Tibor Rosenstein is happy to hypothesize on the origins of goulash. Actually, spend any time at his Rosenstein restaurant—a hub of Budapest’s Jewish community—and most everyone there will happily offer their versions.

The short take: The dish—a meat and potatoes affair in a rich broth—dates back at least 1,000 years, an offshoot of Hungary’s classic but lesser-­known pörkölt, a meat stew made with ample paprika.
But rather than dwell on origin stories, Rosenstein prefers to share his theory about what sets a great goulash apart. In a word—pacing!

First, a goulash primer. Like so much of Hungarian cuisine, it starts with what locals often call their holy trinity: onions cooked in fat and with enough paprika to not merely season, but even serve as a thickener. From there, meat and potatoes—and sometimes sweet root vegetables—are simmered until tender.

It seems simple, but making it sensational takes patience, Rosenstein says. As he prepares a batch for me, it’s clear this is no dump-and-simmer situation. Instead, he adds the paprika and cooking liquid in stages, each time allowing them to simmer down and thicken before adding more of each.

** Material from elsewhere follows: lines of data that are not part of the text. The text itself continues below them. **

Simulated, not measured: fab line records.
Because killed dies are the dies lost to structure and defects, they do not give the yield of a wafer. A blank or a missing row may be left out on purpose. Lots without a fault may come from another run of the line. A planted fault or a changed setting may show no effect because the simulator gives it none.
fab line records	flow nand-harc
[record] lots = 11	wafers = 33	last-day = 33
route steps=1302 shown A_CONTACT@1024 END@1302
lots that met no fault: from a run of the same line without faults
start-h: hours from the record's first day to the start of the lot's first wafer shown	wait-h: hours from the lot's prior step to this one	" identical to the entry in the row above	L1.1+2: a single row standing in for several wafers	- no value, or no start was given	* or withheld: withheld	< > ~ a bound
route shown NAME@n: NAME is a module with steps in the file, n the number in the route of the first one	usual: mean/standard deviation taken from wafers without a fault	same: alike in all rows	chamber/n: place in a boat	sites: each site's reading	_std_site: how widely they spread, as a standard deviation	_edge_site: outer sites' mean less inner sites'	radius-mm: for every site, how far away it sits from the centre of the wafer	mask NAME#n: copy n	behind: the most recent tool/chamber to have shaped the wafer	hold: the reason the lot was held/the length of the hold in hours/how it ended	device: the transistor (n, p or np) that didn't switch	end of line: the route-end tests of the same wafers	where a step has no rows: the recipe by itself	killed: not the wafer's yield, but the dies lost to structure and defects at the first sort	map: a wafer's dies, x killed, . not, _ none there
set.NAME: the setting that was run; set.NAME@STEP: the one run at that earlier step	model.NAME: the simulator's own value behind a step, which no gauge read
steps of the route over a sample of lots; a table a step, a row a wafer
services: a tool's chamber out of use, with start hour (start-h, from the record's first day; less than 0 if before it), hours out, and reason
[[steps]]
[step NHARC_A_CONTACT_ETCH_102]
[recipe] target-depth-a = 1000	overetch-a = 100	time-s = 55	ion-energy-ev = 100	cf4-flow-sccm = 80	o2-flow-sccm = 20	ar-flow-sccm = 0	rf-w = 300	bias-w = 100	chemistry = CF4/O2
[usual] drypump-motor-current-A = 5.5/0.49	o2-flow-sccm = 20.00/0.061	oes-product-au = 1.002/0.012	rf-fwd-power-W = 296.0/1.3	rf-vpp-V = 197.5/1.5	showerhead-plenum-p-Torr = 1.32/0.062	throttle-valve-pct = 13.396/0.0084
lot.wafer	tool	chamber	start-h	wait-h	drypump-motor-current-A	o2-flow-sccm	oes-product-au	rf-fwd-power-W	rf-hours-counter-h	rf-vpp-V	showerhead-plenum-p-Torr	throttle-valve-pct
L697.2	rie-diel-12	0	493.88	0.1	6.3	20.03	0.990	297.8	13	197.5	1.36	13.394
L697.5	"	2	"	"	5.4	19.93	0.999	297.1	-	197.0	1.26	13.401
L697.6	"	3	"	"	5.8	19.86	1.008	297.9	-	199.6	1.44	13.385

The impact is twofold—and brilliant. First, repeatedly reducing the liquid, each time with more paprika, produces a broth with deeply concentrated flavors—richness from the spice, sweetness from the onions and deeply savory notes from the meat. Second, adding the paprika in stages throughout cooking creates layers of flavors, each addition simmering for a different duration and therefore adding a different personality to the finished dish.

The result tastes far more complex than this simple staggering would suggest. Clearly, a dish 1,000 years old can still benefit from taking its time.